Mr Biden is complementing the expanded campaign travel with a late-stage ad push, reserving more than six million US dollars in television airtime in Texas, for decades deeply red, through the end of October, according to an Associated Press analysis of CMAG data.
He also plans to spend four million US dollars on advertising in Georgia, another Republican-leaning state that Democrats are feeling bullish about.
Mr Trump, meanwhile, has scaled back advertising in both states and has begun doing the same in Ohio, which he also won in 2016.
“2020 is not 2016. The ‘Dems in disarray,’ fretting that we’re going to go too far, that’s not the reality this time,” said Kelly Dietrich, founder of the National Democratic Training Committee, which has worked with around 1,500 of the party’s candidates for offices nationwide this cycle.
“They are running a solid race focused on the swing states we need to win but now have excess resources to expand the map.”
As election day nears, Democrats are still stung by the 2016 campaign, when Hillary Clinton focused on Republican-leaning states like North Carolina and Arizona in the final weeks, only to lose ones that long supported Democrats, including Michigan, Wisconsin and Pennsylvania.

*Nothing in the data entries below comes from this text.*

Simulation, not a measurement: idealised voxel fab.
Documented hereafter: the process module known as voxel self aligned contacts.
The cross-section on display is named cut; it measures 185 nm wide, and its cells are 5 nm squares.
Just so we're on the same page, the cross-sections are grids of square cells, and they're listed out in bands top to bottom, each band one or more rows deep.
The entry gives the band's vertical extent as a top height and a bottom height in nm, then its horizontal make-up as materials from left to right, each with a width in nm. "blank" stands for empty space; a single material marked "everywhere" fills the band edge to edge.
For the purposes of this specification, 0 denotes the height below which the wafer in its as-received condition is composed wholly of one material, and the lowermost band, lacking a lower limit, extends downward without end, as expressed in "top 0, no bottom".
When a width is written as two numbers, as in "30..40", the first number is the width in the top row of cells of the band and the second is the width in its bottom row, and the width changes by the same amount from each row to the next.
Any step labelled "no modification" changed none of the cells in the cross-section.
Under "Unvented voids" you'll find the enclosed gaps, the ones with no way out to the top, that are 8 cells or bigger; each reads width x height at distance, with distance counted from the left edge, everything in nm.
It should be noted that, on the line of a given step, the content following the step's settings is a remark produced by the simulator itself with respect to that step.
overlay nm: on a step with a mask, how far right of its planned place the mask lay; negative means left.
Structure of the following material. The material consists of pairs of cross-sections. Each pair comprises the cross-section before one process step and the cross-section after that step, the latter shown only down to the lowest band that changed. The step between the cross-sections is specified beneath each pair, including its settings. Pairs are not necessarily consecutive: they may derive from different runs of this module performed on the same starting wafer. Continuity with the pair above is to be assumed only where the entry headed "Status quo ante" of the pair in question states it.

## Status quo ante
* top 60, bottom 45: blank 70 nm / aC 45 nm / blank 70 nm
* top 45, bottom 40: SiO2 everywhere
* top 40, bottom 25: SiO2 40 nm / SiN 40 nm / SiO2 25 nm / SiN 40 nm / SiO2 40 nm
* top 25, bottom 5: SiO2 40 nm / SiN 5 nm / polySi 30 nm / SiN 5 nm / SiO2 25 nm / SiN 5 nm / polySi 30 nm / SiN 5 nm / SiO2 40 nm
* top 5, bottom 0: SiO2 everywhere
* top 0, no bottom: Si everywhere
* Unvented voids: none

Democratic strategist Brad Bannon said: “It would be a mistake for Biden to take his foot off the pedal”, but added: “I wouldn’t want Biden to make the same mistake Clinton did.”
“I’d be careful, if I was Biden, about expanding the map too much,” Mr Bannon said.
Mr Biden’s advisers say they have been confident for months they can expand the electoral map while never wavering from their promise to have their candidate travel only when local health guidelines allowed for it.
Adhering to that plan has allowed them to expand into other parts of the country at the most critical of moments.